# Is this normal for a Minolta 16 MG-S



## iLLest77 (Aug 11, 2014)

Is this mold or did the old film just make a mess in the camera? The rest of the camera looks clean.. I did wipe it all off and its not showing at all now, but if its mold I'm just gonna junk it.


----------



## vintagesnaps (Aug 12, 2014)

I'd say it looks like corrosion but the color looks like rust, but I wouldn't expect those to wipe off that easily. Is there rust across the front?


----------



## iLLest77 (Aug 12, 2014)

vintagesnaps said:


> I'd say it looks like corrosion but the color looks like rust, but I wouldn't expect those to wipe off that easily. Is there rust across the front?

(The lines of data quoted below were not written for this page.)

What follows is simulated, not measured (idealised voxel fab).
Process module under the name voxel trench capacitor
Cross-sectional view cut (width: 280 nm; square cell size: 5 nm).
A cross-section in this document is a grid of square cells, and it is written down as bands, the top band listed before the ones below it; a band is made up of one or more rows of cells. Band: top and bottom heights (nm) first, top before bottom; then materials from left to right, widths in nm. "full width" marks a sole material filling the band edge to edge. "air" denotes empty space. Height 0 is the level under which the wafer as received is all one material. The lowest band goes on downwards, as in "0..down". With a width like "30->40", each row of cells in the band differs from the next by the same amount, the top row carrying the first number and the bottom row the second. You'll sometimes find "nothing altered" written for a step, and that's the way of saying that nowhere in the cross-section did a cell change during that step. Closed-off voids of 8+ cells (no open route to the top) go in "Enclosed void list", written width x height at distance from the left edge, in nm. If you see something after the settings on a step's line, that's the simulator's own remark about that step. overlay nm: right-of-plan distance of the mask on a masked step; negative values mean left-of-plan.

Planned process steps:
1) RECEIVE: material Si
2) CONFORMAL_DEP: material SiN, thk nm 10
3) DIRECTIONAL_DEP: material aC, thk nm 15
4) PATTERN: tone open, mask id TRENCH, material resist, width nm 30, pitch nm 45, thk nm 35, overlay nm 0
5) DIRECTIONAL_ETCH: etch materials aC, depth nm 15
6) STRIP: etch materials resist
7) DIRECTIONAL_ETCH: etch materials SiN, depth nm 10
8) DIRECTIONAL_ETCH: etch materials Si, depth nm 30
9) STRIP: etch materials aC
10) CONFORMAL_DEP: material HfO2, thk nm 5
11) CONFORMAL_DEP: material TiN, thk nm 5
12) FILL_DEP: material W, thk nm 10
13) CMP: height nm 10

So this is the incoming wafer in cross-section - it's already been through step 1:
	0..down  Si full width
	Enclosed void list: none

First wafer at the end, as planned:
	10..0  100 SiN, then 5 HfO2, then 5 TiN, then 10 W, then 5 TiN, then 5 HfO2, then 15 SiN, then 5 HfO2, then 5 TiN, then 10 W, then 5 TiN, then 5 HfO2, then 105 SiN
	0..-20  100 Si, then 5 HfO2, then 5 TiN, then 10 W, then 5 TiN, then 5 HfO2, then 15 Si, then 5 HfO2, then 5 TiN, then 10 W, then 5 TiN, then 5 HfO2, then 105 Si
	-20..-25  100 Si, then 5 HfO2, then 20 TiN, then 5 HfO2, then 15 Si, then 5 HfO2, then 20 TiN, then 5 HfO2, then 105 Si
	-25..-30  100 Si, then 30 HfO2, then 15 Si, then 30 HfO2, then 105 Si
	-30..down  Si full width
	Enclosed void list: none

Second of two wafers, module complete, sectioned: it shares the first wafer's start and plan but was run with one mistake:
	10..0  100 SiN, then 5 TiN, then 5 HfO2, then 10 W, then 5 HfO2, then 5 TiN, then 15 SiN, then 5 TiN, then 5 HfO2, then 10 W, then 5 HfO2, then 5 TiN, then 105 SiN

 Honestly it looks like new and the camera is rust and dust free. The rust colored mess looks like it was the adhesive for the foam that was worn off.  I got all that off but the white specs on it was what concerned me the most. I just didn't wanna keep it around if it could damage my other cameras. Oh and the stuff that looks like rust on the chrome face is just some reflection.


----------



## compur (Aug 12, 2014)

It's the foam light seal. It's a petroleum product and it degrades into a gooey mess.


----------



## ristretto (Aug 12, 2014)

Degraded light seal.


----------



## iLLest77 (Aug 13, 2014)

Thanks for the replies.


----------